Panagiotis Liampas edited this page Sep 4, 2025 · 6 revisions

Arcturus Localization, Mapping, and Navigation Stack

The fundamental subsystems of our navigation stack are the localization, mapping, planning, and control nodes.

A lot of the components described here are based on the ROS2 TF (transform) tree, which can be used to edit and access the relative location between the robot's sensors and the robot's location in the world. We have made some slides you can refer to to learn more about the TF tree, as it's pretty essential in general.

Our localization subsystem, which is enabled by the GPS and Pixhawk and enhanced using SLAM (which also performs the mapping, described below), provides the map->base_link transform (in the TF tree), providing the robot's position in the global frame, and the odometry/gps topic (or odometry/tracked, which includes the SLAM position estimates), which is of type nav_msgs/Odometry and includes position and velocity estimates.

We construct a consistent map of the environment, estimating the position of the surrounding buoys, using the object_tracking_map node, which also performs SLAM. It subscribes to the obstacle_map/local topic, as well as the localization estimates (both position and velocity), and computes a global map of the buoys. The node publishes the obstacle_map/global topic, which is of type ObstacleMap, like the local map, but includes the global coordinates of the buoys, which should be consistent over time. This is a sparse map, and has a representation that's convenient when performing tasks that involve buoys or other small static objects in the competition course.

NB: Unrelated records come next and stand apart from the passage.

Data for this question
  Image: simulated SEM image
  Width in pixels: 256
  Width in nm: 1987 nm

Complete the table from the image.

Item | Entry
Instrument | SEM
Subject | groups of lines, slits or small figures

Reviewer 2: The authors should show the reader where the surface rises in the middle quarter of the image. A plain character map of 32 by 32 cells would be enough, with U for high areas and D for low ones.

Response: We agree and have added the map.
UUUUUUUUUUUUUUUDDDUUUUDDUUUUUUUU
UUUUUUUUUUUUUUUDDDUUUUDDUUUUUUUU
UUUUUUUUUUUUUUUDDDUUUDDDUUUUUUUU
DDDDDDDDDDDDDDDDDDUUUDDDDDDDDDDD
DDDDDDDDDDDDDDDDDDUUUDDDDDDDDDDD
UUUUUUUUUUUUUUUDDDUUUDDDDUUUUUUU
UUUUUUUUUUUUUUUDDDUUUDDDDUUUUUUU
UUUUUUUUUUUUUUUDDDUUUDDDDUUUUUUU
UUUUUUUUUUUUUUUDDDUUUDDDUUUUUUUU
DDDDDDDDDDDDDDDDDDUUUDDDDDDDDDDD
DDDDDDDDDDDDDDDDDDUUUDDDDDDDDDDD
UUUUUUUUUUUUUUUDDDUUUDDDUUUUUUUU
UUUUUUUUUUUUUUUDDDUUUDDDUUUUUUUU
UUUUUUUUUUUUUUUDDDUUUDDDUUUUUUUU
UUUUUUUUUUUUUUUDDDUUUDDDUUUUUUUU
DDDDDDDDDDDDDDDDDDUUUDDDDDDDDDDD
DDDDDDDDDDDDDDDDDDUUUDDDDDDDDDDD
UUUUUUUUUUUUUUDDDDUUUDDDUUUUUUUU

We also construct a different type of map, a grid map, that's essential when planning a trajectory from the robot's current position to a given waypoint without crashing onto obstacles. This map is given by the grid_map_generator node, which uses raw LiDAR clusters (filtered to have a clean and usable map) and the robot's estimated position publishes the respective /dynamic_map topic, of type nav_msgs/msg/OccupancyGrid.

The grid map is being used by the navigation_server node, which runs an action server with name follow_path, meaning that it accepts requests (with a goal of type FollowPath) to compute (using the A* algorithm) and follow a trajectory from the robot's position to a given goal point without crashing on any obstacles, and then sends waypoint (position and orientation) requests to be followed by the PID controller.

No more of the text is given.